Being a Non-Driver in a Car-Dependent World

A third or more of Americans cannot drive due to their age, ability, or other factors. How can their travel needs inform our transportation systems?

2 minute read

May 23, 2024, 6:00 AM PDT

By Diana Ionescu @aworkoffiction


Close-up of person with vision impairment wearing jeans and white sneakers crossing yellow and white striped crosswalk with cane.

Михаил Решетников / Adobe Stock

In an episode of The Brake podcast, Streetsblog staff interviews Anna Zivarts, author of When Driving is Not an Option: Steering Away From Car Dependency. Zivarts’ book outlines how paying attention to the needs of people who can’t or don’t drive — a population she says is likely undercounted in the United States — we can make transportation systems better for everyone.

I started really trying to figure out: how many other people are there out there who can't drive? How many people with disabilities? How many people who can't afford cars? If we talk about young folks, or folks who have their licenses suspended, and folks who are undocumented, and folks who are aging out of driving — how many of us are there?

Zivarts focuses on people who are non-drivers by necessity, meaning that they often may not have the ability, energy, or skills to use bikes or other ‘active’ transportation. “I think there's so much emphasis on efficiency in many of our systems; the piece that’s often overlooked [is] thinking about things from more of a disability perspective, and focusing instead in prioritizing inclusion [and] access.”

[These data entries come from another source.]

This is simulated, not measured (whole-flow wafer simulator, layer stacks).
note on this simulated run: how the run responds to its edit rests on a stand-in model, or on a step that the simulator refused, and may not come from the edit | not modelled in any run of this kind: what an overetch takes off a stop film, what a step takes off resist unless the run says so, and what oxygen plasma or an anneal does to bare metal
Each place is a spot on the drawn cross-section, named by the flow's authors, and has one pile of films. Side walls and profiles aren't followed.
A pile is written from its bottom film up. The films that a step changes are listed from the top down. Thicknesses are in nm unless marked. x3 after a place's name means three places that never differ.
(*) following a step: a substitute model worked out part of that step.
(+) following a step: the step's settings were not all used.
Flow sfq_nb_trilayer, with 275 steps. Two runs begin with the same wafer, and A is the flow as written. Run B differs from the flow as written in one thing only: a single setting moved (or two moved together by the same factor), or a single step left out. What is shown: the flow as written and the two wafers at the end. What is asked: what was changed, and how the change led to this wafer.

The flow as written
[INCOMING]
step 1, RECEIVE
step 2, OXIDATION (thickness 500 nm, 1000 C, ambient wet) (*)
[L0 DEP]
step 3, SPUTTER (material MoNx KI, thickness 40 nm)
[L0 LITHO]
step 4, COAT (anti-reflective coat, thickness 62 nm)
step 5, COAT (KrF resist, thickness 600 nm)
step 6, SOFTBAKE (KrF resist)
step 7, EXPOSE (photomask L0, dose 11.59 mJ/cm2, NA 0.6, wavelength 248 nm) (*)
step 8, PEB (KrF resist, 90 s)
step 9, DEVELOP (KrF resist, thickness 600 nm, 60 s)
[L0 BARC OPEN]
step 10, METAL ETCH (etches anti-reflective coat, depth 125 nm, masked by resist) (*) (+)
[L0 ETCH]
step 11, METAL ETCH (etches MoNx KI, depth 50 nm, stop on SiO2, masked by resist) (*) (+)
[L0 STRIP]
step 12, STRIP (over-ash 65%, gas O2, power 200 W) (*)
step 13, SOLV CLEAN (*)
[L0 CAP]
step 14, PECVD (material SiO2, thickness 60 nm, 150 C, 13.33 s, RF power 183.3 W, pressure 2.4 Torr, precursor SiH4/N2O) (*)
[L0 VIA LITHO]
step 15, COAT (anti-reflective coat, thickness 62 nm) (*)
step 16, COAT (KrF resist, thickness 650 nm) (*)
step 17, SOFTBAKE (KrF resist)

The book also urges the reader to assess the broader costs of car dependency. “At the end of the day, when we think about how much vehicles cost, the environmental costs, the climate costs, the public health costs of your air and noise pollution, the public health costs of crashes —  these are all significant. Perhaps we'd all be better off if we start to think about transitioning away from car dependency?”